How factions can potentially play off one another provides the possibility of some interesting emergent storytelling as your actions cause Butterfly Effect-style repercussions as missions adapt to the current state of the world. This does bring up the one major flaw with the game as it stands that will hopefully improve as it nears release.
The user interface is initially very confusing and doesn’t signpost where to go very well. A simple example is that there is an alerts panel at the top of the screen showing things to be aware of that might need action. When your crew can level up there is a notification there but nothing on the screen seems to show where to do this, clicking on the alert itself doesn’t take you anywhere and you actually need to click the Status button, then Crew, then the Crew Member before using the options there.
That’s three layers deep from the main screen. And while this makes sense once you know where it is, it’s initially confusing and there are times when you feel you can (or should be able to) do something, you just don’t know where that would be located. This is true of information in general, the game doesn’t do a great job of communicating how and what you can accomplish but this could all change before release.

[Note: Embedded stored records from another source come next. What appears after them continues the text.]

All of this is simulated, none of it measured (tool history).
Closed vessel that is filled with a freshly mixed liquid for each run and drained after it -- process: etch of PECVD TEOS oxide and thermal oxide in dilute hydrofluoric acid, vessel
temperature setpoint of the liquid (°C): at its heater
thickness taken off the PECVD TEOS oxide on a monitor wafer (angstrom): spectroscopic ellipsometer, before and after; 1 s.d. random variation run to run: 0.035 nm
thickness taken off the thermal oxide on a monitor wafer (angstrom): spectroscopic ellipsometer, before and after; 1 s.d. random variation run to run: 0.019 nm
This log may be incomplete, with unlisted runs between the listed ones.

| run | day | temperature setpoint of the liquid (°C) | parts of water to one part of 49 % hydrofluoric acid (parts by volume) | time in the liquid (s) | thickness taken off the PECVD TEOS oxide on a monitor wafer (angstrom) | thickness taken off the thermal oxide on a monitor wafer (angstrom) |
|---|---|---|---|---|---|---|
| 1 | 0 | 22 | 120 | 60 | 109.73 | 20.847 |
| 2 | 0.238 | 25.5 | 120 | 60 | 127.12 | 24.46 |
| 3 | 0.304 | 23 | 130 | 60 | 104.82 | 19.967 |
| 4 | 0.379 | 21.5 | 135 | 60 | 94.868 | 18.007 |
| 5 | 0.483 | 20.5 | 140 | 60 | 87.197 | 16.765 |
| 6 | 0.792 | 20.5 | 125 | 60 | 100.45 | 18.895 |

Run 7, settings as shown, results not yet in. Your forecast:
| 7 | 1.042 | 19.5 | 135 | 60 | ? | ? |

The developers are very active with updates and since entering Early Access have updated every few days, notably they’ve recently started adding tooltips across important screens whilst fixing up bugs and adding new elements so there is every chance this kind of thing will be less of an issue when it launches out of Early Access.
Star Traders: Frontiers is an interesting game with a lot of potential, the amount of things you can do could make it something you could lose a lot of time to. The world and potential strategy options of the game are interesting and are worth keeping an eye on. If they can polish up the rough edges this could be something special.